Thursday, November 13, 2014

Carpe Diem #604, Juggler


Dear Haijin, visitors and travelers,

A new episode ... I found a wonderful poem about a Juggler, our prompt for today, so this new episode will become a little bit like our Carpe Diem Distillation feature in which the goal is to distil a haiku (or a few haiku) from a longer poem.
Not so long ago I told you all that I would make choices for which special features I will use at our Carpe Diem Haiku Kai and I think I have found the happy medium in this dilemma. I will try to explain it to you all. I have decided to use the Special features, not any more apart from the regular prompts, but in the regular prompts, excluding a few as for example "Time Glass" and "Sparkling Stars".So in this new episode I will use our (former) Special feature "Distillation". The poem I found for this prompt, Juggler, is written by Richard Wilbur (1921 ). I will give you all first a brief biography about him, before I share the poem.

Richard Wilbur (1921)
Richard Purdy Wilbur is an American poet and literary translator. He was appointed the second Poet Laureate Consultant in Poetry to the Library of Congress in 1987, and twice received the Pulitzer Prize for Poetry, in 1957 and again in 1989.
Wilbur was born in New York City and grew up in North Caldwell, New Jersey. He graduated from Montclair High School in 1938, having worked on the school newspaper as a student there. He graduated from Amherst College in 1942 and then served in the United States Army from 1943 to 1945 during World War II. After the Army and graduate school at Harvard University, Wilbur taught at Wesleyan University for two decades and at Smith College for another decade. At Wesleyan, he was instrumental in founding the award-winning poetry series of the University Press. He received two Pulitzer Prizes for Poetry and, as of 2011, teaches at Amherst College. He is also on the editorial board of the literary magazine The Common, based at Amherst College. He married Charlotte Hayes Ward in 1942 after his graduation from Amherst; she was a student at nearby Smith College.
When only 8 years old, Wilbur published his first poem in John Martin's Magazine. His first book, The Beautiful Changes and Other Poems, appeared in 1947. Since then he has published several volumes of poetry, including New and Collected Poems (Faber, 1989).
Continuing the tradition of Robert Frost and W. H. Auden, Wilbur's poetry finds illumination in everyday experiences.
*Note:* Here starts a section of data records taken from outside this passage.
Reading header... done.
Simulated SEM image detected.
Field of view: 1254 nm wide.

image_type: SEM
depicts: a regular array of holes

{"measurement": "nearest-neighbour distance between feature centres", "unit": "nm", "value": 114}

[...] "Continuing the tradition of Robert Frost and W. H. Auden, Wilbur's poetry finds illumination in everyday experiences " [...} and that makes him also a poet who maybe is in touch with Haiku, as Frost was. Haiku is also poetry about everyday experiences ... so who knows ... maybe Richard Wilbur will try his hand on haiku.

Credits: The Juggler: a village fair by Fritz Beinke (1842-1907)

Here is the poem which I love to share here for our prompt, Juggler ...:

JUGGLER  

A ball will bounce; but less and less. It's not
A light-hearted thing, resents its own resilience.
Falling is what it loves, and the earth falls
So in our hearts from brilliance,
Settles and is forgot.
It takes a sky-blue juggler with five red balls


To shake our gravity up. Whee, in the air
The balls roll around, wheel on his wheeling hands,
Learning the ways of lightness, alter to spheres
Grazing his finger ends,
Cling to their courses there,
Swinging a small heaven about his ears.


But a heaven is easier made of nothing at all
Than the earth regained, and still and sole within
The spin of worlds, with a gesture sure and noble
He reels that heaven in,
Landing it ball by ball,
And trades it all for a broom, a plate, a table.


Oh, on his toe the table is turning, the broom's
Balancing up on his nose, and the plate whirls
On the tip of the broom! Damn, what a show, we cry:
The boys stamp, and the girls
Shriek, and the drum booms
And all come down, and he bows and says good-bye.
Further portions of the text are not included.